Breaking sibling relationships

2 Samuel 13:10-12, 14

After Solomon’s blessed birth to David and Bathsheba, life in David’s family takes another dark turn — just as God, through Nathan, said it would. The text says one of David’s other sons, Amnon, was in love with his half-sister, Tamar. He hatches a plot to get her alone, where he plans to sleep with her:

Then Amnon said to Tamar, “Bring the food into the chamber, that I may eat from your hand.” And Tamar took the cakes she had made and brought them into the chamber to Amnon her brother. But when she brought them near him to eat, he took hold of her and said to her, “Come, lie with me, my sister.” She answered him, “No, my brother, do not violate me, for such a thing is not done in Israel; do not do this outrageous thing.”

But he would not listen to her, and being stronger than she, he violated her and lay with her. (2 Sam. 10-12,14)

Amnon, tormented by conflicting feelings of love and lust for his sister, develops a plan to get her alone. Once there, he asks her to lie with him. She refuses, and he rapes her. He’s committed an unspeakable act, harming his sister and forever altering sibling relationships in the family. (King David unwittingly facilitates the encounter, our focus for next week.)

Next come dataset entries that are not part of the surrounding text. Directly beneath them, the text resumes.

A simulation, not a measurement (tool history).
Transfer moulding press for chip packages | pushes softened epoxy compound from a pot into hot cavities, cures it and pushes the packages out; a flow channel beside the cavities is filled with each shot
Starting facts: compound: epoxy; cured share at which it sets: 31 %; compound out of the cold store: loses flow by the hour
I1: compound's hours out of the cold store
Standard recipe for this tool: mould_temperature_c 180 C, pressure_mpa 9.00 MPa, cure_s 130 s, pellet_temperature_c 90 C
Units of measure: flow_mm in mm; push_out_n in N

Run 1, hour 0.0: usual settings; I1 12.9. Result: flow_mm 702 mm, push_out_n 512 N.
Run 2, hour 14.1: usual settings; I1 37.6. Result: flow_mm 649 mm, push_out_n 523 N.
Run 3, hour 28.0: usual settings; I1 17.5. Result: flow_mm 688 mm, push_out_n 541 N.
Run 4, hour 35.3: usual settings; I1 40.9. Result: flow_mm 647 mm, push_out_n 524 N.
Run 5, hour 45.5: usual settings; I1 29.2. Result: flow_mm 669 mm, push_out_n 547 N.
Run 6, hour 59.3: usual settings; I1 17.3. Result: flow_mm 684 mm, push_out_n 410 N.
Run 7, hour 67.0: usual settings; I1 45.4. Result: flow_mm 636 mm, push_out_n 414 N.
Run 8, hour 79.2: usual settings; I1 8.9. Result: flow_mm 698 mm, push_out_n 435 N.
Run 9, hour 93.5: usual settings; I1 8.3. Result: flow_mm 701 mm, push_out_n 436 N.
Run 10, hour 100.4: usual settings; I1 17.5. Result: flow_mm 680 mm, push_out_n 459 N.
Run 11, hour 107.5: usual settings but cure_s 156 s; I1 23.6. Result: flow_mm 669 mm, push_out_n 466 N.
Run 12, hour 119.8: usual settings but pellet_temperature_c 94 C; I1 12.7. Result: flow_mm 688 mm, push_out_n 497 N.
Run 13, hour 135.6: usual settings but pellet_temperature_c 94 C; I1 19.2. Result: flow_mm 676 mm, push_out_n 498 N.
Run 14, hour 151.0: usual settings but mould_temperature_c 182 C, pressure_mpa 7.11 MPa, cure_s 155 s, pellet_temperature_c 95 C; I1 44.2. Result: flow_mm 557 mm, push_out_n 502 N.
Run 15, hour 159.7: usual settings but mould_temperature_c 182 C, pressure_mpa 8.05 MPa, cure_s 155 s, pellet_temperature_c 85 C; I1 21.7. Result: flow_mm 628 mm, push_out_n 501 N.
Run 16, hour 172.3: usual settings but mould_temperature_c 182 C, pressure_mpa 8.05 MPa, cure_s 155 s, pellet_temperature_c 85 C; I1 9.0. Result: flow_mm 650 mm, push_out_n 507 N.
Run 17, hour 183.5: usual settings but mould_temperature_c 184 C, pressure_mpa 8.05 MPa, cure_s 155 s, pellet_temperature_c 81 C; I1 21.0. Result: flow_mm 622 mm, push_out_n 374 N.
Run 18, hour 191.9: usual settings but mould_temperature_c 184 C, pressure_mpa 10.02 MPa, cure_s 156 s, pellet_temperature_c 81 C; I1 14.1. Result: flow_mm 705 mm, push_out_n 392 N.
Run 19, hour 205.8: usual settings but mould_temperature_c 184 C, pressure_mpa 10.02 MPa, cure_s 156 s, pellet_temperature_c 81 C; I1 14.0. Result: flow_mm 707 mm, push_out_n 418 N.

Sibling relationships in the family business are often fraught with conflict. In some instances, the unraveling of a relationship is slow, perhaps even unintentional. In many cases, there are key moments, events, or decisions that irrevocably shatter the ties between brothers or sisters. It might be an act of dishonor, harm, or trust-breaking by a family member we expected to be loyal, supportive, and kind. Sadly, it is an event which forever alters the foundation of the sibling pact.

In your generation, or the generation before yours, were there events that caused a break in the sibling relationship? If you have experienced such a break, have you or someone else taken any steps to explore the rebuilding of the relationship?